Sugar output at its South African operations has, in the first half of the 2011 financial year, been negatively impacted on by drought in KwaZulu-Natal, while unseasonal rain in Swaziland has also led to lower production in that country.

Illovo, led by MD Graham Clark, on Thursday highlighted the strong rand and the drought in KwaZulu-Natal as two of its biggest challenges.

Fellow South African sugar producer Tongaat-Hulett on Monday also reported that its full-year sugar output would be impacted on by the drought, while export revenues were being impacted on by foreign exchange translations.
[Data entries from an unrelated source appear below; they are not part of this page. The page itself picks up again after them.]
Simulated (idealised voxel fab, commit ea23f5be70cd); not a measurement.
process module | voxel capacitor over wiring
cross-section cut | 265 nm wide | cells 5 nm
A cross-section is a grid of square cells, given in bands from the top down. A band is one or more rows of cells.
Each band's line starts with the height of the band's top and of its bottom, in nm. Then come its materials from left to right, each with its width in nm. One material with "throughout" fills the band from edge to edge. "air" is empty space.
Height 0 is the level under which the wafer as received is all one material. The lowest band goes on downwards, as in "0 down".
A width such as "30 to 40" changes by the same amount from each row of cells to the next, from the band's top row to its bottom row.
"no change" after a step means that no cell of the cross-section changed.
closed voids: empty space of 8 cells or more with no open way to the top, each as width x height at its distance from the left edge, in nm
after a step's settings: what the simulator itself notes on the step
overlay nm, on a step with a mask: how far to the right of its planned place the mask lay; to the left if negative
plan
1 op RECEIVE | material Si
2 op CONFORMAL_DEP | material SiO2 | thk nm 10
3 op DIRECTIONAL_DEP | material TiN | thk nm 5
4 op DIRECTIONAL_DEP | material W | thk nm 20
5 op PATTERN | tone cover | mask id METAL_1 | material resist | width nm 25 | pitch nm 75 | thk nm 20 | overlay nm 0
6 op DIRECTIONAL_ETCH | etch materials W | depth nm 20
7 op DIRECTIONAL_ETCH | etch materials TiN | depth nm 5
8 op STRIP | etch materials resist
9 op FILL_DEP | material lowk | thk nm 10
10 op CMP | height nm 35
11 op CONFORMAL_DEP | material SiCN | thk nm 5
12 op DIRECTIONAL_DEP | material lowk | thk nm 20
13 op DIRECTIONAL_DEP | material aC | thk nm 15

Illovo reported drastically reduced cane yields and cane availability at its South African operations, which resulted in the early closure of its Umzimkulu and Eston factories.

For the full-year, the local operations were expected to produce about 90 000 t less sugar than the 663 000 t produced in the 2010 financial year.

The company indicated that, even with a good summer rainfall, cane production on the south coast of KwaZulu-Natal in the 2011 calendar year would likely remain lower than that of the current year.

Illovo has, therefore, decided not to operate its Umzimkulu factory in the 2011/12 financial year, and will instead divert cane supplies to its other factories to enable these to run closer to their capacity.

Meanwhile, unseasonal rain in Malawi, Mozambique and Swaziland impacted on the cane quality in these three countries during the first half of the current financial year.

Nevertheless, the company has continued to make progress with regard to the expansion programme at the Ubombo factory, in Swaziland, with the upgraded facilities, capable of producing 300 000 t/y of sugar, to be commissioned in time for the start of the next season.

The R1,5-billion project would be completed by April next year.

Ubombo produced about 210 000 t/y of sugar in the 2010 financial year.

Additional cane development was being completed, while bagasse and biomass cogeneration facilities, which would allow the plant to be self-sufficient, would start up once the expansion project was complete.

Further, Illovo also reported a favourable season for its Zambian and Tanzanian operations.

Its Zambian operation, which was regularly exceeding its design capacity, crushing more than 100 000 t a week of cane, was expected to produce “significantly” higher volumes in the 2011 financial year.

About 315 000 t of sugar was produced at this operation in the 2010 financial year.

The Tanzanian operation was also expected to increase its output marginally on the 121 000 t produced in the previous financial year.

EXPORT EARNINGS AND SALES

Despite improved world sugar prices, the local industry has been unable to take full advantage of the opportunity, owing to the lower local sugar production, Illovo stated.

Therefore, its world market sugar exports were not expected to exceed 355 000 t this year, compared with the 742 281 t exported in the previous financial year.

Further, the weaker euro and lower-than-expected European sugar price realisations has also impacted negatively on downstream revenue and sugar export earnings from sales to the European Union during the first half of the financial year.

In addition, the continued strength of the rand and the weakness of the dollar were expected to further negatively impact on the company’s export earnings, as well as on the conversion of foreign subsidiary profits for the full-year

This would likely result in headline earnings a share (HEPS) for the full-year falling by between 30% and 40% on the HEPS of 171,2c a share recorded in the 2010 financial year.

Earnings a share (EPS) were also expected to be between 35% and 45% lower than the EPS of 161,4c a share recorded in the previous financial year.

Illovo’s headline earnings of R574,2-million for the six months ended September 30, 2010, was already down 14% on the headline earnings of R668,1-million reported for the six months ended September 2009.